Is This Wavefunction Suitable for a Free Particle in Quantum Mechanics?

[danai_pa]

Consider the wavefunction

psi = Ae^i(kx+wt) ;w = omega

where k is real and w(omega) > 0 and is real. Is this wavefunction an admissible quantum state for a free particle?. Justify your answer is no, in what manner would you change the given function to describe a free particle moving in the -x direction?.

 

[StatusX]

How about showing some work?

 

[thepatientmental]

No, this wavefunction is not an admissible quantum state for a free particle. In order for a wavefunction to represent a physical state, it must satisfy certain conditions, such as being normalized and having a finite energy.

In this case, the given wavefunction is not normalized, as the constant A is not specified. Additionally, the wavefunction does not have a finite energy, as the term e^(iwt) will cause the energy to oscillate between positive and negative infinity.

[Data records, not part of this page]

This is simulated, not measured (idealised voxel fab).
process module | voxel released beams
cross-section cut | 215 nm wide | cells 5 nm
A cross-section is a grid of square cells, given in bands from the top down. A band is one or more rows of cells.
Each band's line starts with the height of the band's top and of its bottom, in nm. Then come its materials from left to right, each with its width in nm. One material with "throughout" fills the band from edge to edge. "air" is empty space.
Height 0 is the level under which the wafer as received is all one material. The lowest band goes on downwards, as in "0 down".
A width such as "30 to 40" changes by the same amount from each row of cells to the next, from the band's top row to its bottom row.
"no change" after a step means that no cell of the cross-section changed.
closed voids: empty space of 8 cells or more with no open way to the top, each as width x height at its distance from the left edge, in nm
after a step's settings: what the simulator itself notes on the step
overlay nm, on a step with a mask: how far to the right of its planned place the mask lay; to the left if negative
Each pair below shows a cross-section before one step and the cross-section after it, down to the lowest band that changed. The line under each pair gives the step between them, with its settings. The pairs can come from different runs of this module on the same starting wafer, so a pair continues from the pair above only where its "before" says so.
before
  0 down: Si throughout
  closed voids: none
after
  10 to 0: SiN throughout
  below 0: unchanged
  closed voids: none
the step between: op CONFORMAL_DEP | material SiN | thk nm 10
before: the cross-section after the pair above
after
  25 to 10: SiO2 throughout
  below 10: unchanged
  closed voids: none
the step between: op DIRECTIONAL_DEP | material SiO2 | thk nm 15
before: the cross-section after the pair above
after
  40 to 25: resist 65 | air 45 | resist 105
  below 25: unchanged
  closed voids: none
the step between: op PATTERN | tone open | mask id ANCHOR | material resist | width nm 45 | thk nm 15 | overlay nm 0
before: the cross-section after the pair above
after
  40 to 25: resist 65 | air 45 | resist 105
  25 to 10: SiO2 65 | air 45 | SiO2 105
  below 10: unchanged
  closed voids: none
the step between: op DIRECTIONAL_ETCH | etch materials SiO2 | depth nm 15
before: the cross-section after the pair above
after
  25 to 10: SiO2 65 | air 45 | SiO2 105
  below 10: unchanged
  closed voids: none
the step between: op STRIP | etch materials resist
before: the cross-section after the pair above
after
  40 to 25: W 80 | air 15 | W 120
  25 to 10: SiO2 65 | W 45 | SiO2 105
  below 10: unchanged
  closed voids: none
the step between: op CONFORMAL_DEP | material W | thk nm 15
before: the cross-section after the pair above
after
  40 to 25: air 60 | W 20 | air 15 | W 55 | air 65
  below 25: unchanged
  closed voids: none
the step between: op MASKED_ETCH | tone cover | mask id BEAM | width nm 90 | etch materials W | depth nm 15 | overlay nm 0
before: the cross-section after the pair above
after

To describe a free particle moving in the -x direction, we would need to change the given wavefunction to include a momentum term, which would determine the direction of motion. For example, we could modify the wavefunction to be:

psi = Ae^i(kx-wt) ; where k and w are both positive and real

This wavefunction satisfies the necessary conditions for a physical state and describes a free particle moving in the -x direction with a constant momentum.